No Such Thing as a Free Ride

Many times, we want to allow our adult children to move in rent free in order to help them save money for a down payment on their own home.  There really isn’t anything wrong with this concept but some people may find it difficult to change the status quo in this arrangement if this becomes necessary at a later date.  Instead, it is best to charge some amount of rent, even if it is well below market, to make it clear this is not a free ride.

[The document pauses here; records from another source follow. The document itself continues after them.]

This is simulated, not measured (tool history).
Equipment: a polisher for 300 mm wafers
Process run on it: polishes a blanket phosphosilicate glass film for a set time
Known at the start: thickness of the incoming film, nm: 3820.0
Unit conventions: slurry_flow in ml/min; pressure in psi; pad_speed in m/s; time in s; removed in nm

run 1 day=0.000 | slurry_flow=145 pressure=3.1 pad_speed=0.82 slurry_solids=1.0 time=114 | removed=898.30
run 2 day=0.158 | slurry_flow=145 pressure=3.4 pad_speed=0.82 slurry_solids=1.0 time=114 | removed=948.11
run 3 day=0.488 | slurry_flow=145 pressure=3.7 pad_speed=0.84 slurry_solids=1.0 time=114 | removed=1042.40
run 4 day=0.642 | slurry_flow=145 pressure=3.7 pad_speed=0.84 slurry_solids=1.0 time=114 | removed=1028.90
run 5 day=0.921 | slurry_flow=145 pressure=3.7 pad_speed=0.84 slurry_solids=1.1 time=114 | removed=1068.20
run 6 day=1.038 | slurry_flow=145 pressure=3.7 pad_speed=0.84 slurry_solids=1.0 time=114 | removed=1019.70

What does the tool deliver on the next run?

Another suggestion  is to have  the rent increase at certain intervals.  For example, when Johnny first moves home his rent is only $100/month.  After three months the rent increases to $200/month and after another three months maybe Johnny is now paying $300/month.  It should be clear to Johnny that he has a real opportunity to save some money or seek out the best job but in the meantime he needs to be doing something with his time and continue to prepare to move out at some point in the not too distant future.

Don’t be Bitter.

No matter what, your relationship with your child is the most important thing at stake in this situation.  Any agreement has to be mutually beneficial to all parties and it behooves you to do all you can to live up to your end of the bargain as well; this means you should not actively make your home uncomfortable and foreboding for your child.  Even though they are saving money they are likely not proud of the fact they’re living at home.  If you’re able to effectively manage expectations, both your child’s and your own, the living arrangements should be temporary.